I don't think anyone has summed up the answer to Kurtz's questions any better than did Mark Shields last night on PBS's Newshour:
MARK SHIELDS: It's an unmitigated disaster for the Republican Party. And the reason for that is, unlike sex scandals in the past involving pages -- Gary Studds, the Democrat in Massachusetts in 1983, and Dan Crane, a Republican at the same time, both of whom were censured by the House -- in neither of those cases was the leadership of the party even remotely aware -- Bob Michel on the Republican side or Tip O'Neill on the Democratic side -- of what was going on and what these activities were.
What we have here is the leadership involved. It's a party problem; it isn't just a single, individual problem. And I think -- I've been out this week. And what struck me, Ray, is people are responding to this at a gut, personal level.
You have Denny Hastert, the speaker of the House; you have John Shimkus, the Republican congressman from Illinois who's chairman of the Page Committee; Rodney Alexander, who sponsored the first page, who knew him, who worked in his office; and Tom Reynolds, the Republican campaign chairman from New York.
Then, in his next breath, Mark Shields added this devastating observation:
And among them they're four fathers. Among them, they have 11 children. And not one of them ever responded to this report of a 52-year-old man making overtures, direct sexual overtures to pages, to teenage pages, under the care and protection of the House of Representatives the way a parent would.
The discussion continued -- with Shields adding one more devastating observation at the end:
RAY SUAREZ: Because I guess the real question is, for all those people who find it off-putting, reprehensible, does it change anybody's vote? Are there voters who were going to vote one way and, because they feel badly about this, they're going to vote another? Or does it just make already convinced people on either side even more convinced...

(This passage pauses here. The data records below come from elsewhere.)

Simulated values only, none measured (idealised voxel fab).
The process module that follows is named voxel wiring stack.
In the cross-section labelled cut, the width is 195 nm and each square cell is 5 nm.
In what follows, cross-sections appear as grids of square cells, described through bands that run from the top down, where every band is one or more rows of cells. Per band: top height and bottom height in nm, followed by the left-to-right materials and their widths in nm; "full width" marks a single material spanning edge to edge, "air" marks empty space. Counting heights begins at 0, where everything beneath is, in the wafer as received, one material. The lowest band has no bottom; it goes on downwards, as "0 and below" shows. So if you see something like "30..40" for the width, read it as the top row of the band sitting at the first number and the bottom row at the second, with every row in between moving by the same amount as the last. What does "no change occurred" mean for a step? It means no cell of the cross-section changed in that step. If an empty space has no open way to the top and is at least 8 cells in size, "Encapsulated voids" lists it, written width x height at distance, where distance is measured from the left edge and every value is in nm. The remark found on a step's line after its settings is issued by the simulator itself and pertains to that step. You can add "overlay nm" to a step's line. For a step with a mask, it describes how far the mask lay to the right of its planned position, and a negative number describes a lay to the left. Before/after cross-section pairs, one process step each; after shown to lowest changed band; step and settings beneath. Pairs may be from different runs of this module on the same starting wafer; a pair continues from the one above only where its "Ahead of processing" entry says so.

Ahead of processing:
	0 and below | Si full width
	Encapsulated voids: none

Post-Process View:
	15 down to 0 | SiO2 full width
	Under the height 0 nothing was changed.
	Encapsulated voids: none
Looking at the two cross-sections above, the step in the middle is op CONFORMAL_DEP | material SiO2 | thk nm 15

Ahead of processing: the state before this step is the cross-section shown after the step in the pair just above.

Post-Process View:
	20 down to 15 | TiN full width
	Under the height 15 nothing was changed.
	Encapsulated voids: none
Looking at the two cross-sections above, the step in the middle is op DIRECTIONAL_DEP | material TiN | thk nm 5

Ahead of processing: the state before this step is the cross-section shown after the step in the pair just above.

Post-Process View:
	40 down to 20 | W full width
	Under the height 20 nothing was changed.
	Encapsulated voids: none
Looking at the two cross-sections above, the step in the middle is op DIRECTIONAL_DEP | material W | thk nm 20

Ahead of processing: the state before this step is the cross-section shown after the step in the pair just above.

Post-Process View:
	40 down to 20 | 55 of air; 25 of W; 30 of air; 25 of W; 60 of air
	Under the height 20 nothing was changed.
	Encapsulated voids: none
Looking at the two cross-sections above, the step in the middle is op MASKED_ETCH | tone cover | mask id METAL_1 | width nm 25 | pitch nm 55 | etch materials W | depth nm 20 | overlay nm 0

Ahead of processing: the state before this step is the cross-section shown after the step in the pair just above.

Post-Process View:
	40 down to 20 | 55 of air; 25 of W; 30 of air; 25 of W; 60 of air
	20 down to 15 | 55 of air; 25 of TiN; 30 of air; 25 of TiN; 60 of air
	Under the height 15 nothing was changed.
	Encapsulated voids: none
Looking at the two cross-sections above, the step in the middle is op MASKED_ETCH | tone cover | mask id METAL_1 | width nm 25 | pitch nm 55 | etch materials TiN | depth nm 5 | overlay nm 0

MARK SHIELDS: I think it does two things. I think it reaches a tipping point for certain people who had skepticism or doubts about the war, the president, the stewardship of the Republican Party, Tom DeLay, Randy "Duke" Cunningham, Bob Ney, the other scandals. I think this just kind of says, "Well, wait a minute. It is so rotten to the core."
I think, at the same time, the most intense, and energetic, and enthusiastic supporters of the Republican Party have been the religious conservatives. They're the ones, the foot soldiers. They've done the hard work. This is a body blow to them; this is demoralizing and dispiriting to them. It's going to be tough for them, "Gee, we're really -- you know, we're the good guys in this."
When you look at it and you just go around and talk to people, you do find this intense alarm. This country is filled with people whose kids are on IM all hours of the night. You have no idea what's going on, what they're saying.
Damage control
RAY SUAREZ: Well, the efforts at getting a handle on this, the efforts at beginning the assessment, the damage control, how are the Republican leadership doing?
DAVID BROOKS: Well, like I say, so far, I'm sort of with Mark on the seriousness of it. So far, there's no evidence of it, if you look at the key races. As I say, there's no movement.
Nonetheless, I do think, when you look at it and you just go around and talk to people, you do find this intense alarm. This country is filled with people -- including myself -- whose kids are on IM all hours of the night. You have no idea what's going on, what they're saying.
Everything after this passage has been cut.